Big Big Things in my Little Little World: Tools used for Sentiment Analysis

1.1 AlchemyAPI

AlchemyAPI consists of both Linguistic and statistical analysis. It was formulated based on the tweets. The linguistic analysis consist of identifying the phrases and how these phrases combine to form sentences. Statistical analysis consist of using mathematical techniques for text analysis. The AlchemyAPI consist of more than 30,000 users. AlchemyAPI Sentiment Analysis APIs are capable of computing document-level sentiment, user-specified sentiment targeting, entity-level sentiment, emoticons and keyword-level sentiment. AlchemyAPI can be easily used with any major programming language: Java, C/C++, C#, Perl, PHP, Python, Ruby, Javascript and Android OS. AlchemyAPI uses REST interface to access the different text algorithms. It can process content as plain text or HTML, and you can use URLs for web-accessible content or raw HTML for private web documents. Most of the functions work with 8 languages: English, German, French, Italian, Portuguese, Russian, Spanish and Swedish. AlchemyAPI is a paid service but it also offers a free API key to get started with 1000 calls per day.

1.2 SentiWordNet

The automatic annotation of all synsets in the wordnet has given rise to SentiWordNet. Four versions of SentiWordNet are available namely: SentiWordNet 1.0, SentiWordNet 1.1, SentiWordNet 2.0 and SentiWordNet 3.0. SentiWordNet 1.0 was based on the concept of bag of words. SentiWordNet 3.0 is widely used. It is freely distributed for noncommercial use, and licensed are available for commercial applications. In SentiWordNet the degree of positivity or negativity ranges from 0 to 1. SentiWordNet was developed by ranking the synsets according to the PoS. The parts of speech represented by the SentiWordNet are adjective, noun, adverb and verb which are represented respectively as 'a', 'n', 'r', 'v'. The database has five columns, the part of speech, the offset, positive score, negative score and synset terms that includes all terms belonging to a particular synset. Offset is a numerical ID, that when matched with a particular part of speech, identifies a synset. The SentiWordNet lexical database was formulated based on the movie review dataset.

Fields	Descriptions
POS	Parts Of Speech linked with synset. This can take four possible values: a- Adjective v- Verb n- Noun r- Adverb
Offset	Numerical ID which associated with part of speech uniquely Identifies a synset in the Database.
PosScore	Positive score for this synset. This is a numerical value ranging from 0 to 1
NegScore	Negative score for this synset. This is a numerical value ranging from 0 to 1.
Synset Terms	List of all terms included in this synset.
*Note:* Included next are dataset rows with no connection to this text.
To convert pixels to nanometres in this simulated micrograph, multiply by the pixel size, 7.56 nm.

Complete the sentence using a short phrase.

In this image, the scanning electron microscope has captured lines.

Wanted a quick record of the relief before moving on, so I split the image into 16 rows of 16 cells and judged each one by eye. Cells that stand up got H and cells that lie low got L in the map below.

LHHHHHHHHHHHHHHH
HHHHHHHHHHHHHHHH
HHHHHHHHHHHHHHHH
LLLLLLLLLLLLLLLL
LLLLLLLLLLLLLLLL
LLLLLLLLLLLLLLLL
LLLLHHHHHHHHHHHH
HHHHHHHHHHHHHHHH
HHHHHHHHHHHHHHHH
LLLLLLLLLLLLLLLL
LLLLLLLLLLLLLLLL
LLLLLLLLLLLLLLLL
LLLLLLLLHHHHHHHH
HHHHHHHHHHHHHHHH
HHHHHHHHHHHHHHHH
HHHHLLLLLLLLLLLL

Table 2: SentiWordNet Database structure

POS	Offset	PosScore	NegScore	SynsetTerms
a	1740	0.125	0	Able#1
a	2098	0	0.75	Unable#1
n	388959	0	0	divarication#1
n	389043	0	0	fibrillation#2
r	76948	0.625	0	brazenly#1
r	77042	0.125	0.5	brilliantly#2
v	1827745	0	0	slobber_over#1
v	1827858	0.625	0.125	look_up_to#1

Table 3: Sentiment scores associated to SentiWordNet entries

1.3 Stanford NLP

Stanford NLP is the Java suite of NLP tools developed by the University of Stanford. It consist of a stack of products including Stanford CoreNLP, Stanford Parser, Stanford POS Tagger, Stanford Named Entity Recognizer, Stanford Word Segmenter etc. The movie review dataset was used for training the model in Stanford NLP. In Stanford NLP the raw text is put into an Annotation object and then a sequence of Annotators add information in an analysis Pipeline. The resulting Annotation, containing all the analysis information added by the Annotators, can be output in XML or plain text forms. The results of Stanford NLP can be accessed in two ways: The first method involves the conversion of annotation object to XML and is written to a file. The second method involves printing the code that gets a particular type of information out of an Annotation. Stanford NLP can be accessed easily from many languages, including Python, Ruby, Perl, Scala, Clojure, Javascript (node.js), and .NET.

The execution flow of Stanford NLP consist of the following phases:

Tokenization: It is the process of chopping a sequence of characters into pieces called tokens.
Sentence Splitting: ssplit property splits a sequence of tokens into sentences.
Part-of-speech Tagging: pos property labels tokens with their POS tags
Morphological Analysis: Morphological Analysis is the process of providing grammatical information of a word given its suffix. The smallest unit in morphological analysis is the morpheme.
Named Entity Recognition: The “ner” property recognizes named (PERSON, LOCATION, ORGANIZATION, MISC), numerical (MONEY, NUMBER, PERCENT), and temporal (DATE, TIME, DURATION, SET) entities from a given text.
Syntactic Parsing: It mainly deals with the grammatical structure of sentences. It consist of identifying phrases, subject or object of a verb.
Coreference Resolution: Coreference means that multiple expressions in a sentence or document refer the same thing. E.g. consider the sentence “John drove to Judy’s house. He made her dinner.” In this example both “John” and “He” refer to the same entity (John); and “Judy “and “her “refer to the entity (Judy).
Annotators: The backbone of the CoreNLP package is formed by two classes: Annotation and Annotator. Annotations are the data structure which hold the results of annotators. Annotations are basically maps, from keys to bits of the annotation, such as the parse, the part-of-speech tags, or named entity tags. Annotators tokenize, parse, or NER tag sentences. Annotators and Annotations are integrated by AnnotationPipelines, which create sequences of generic Annotators. Stanford CoreNLP inherits from the AnnotationPipeline class, and is customized with NLP Annotators.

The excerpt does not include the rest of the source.